Reviewed by: Jonathan Moersch

Date posted: 05/20/2018

The Majesty on High: Introduction to the Kingdom of God in the New Testament, by S. M. Baugh. Create Space, 2017. Paperback, 168 pages, $12.95 (Amazon). Reviewed by OP pastor Jonathan Moersch.

Reading the Gospels, one comes away with the clear impression that Jesus spoke at length concerning the kingdom of God (occurring over one hundred times). But what exactly is the kingdom? A topic of such magnitude is difficult to define in a succinct, yet comprehensive manner. After many years of study and reflection on the topic, Dr. Steven Baugh offers this very simple definition of the kingdom: it’s the New Creation.
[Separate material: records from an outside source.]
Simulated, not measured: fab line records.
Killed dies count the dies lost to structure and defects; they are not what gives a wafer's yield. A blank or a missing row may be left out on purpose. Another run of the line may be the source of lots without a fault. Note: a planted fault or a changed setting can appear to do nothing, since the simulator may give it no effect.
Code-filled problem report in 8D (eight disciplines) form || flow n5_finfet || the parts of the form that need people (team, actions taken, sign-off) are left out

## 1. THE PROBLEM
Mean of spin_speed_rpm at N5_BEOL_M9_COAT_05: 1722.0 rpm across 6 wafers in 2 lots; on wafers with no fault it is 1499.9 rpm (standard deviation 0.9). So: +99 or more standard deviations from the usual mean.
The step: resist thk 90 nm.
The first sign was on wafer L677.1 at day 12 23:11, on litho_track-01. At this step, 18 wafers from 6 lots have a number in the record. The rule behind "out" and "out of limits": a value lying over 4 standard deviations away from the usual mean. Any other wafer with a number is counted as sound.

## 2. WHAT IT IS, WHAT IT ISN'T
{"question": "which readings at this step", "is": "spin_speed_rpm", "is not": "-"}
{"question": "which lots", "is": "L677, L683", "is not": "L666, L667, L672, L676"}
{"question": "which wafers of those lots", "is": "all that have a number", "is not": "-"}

This definition of the kingdom helps to correct the misunderstanding that amillennialists “spiritualize” the nature of the kingdom, reducing it merely to the moral reign of God in the hearts of the elect. On the contrary, understanding the kingdom to be nothing less than the new heavens and new earth—which the New Testament repeatedly affirms is more lasting, permanent, and unshakable than things seen on earth (2 Cor. 4:18; Heb. 11:10, 12:28)—offers the most concrete, tangible kingdom imaginable. And yet the amazing news of the gospel is that this kingdom of God is at hand (Matt. 4:17)! As Baugh points out, Christ has truly inaugurated the kingdom of God at his first coming, but we await the full consummation of it at his second coming.

As the subtitle implies, this book is merely an introduction to the kingdom of God. While it does not address all aspects of the kingdom, it enables the reader to gain a solid foundation for future studies, such as the kingdom and the church, the kingdom in the world, and kingdom ethics.

In order to gain greater appreciation for how exactly the kingdom of God has been already inaugurated and how it will be finally consummated in the future, Baugh considers the following elements of the kingdom: the King, his kingly dominion, the realm, the subjects of the realm, and covenant as kingdom constitution.

Each chapter of the book is a careful study of a biblical passage that demonstrates these elements. These passages include Revelation 4 and 5, John 3, 1 Corinthians 15, and Matthew 5. For chapters 7 and 8 of the book, Baugh brings out several passages that explore the connection between the kingdom and covenant, namely, that a covenant establishes or legally constitutes a kingdom.

This book is written in a non-technical style, so one does not need to know Greek or theological jargon to benefit from it. That being said, it is not overly simplistic, and it does require careful reading. Although intended for the layperson, I suspect pastors and scholars alike will glean from these pages. Baugh brings his wealth of knowledge of Greek and of Greco-Roman culture to illumine the text of Scripture.

The Majesty on High is recommended for any who would like to gain a greater understanding of the kingdom of God and an appreciation for what it means to be a citizen of it.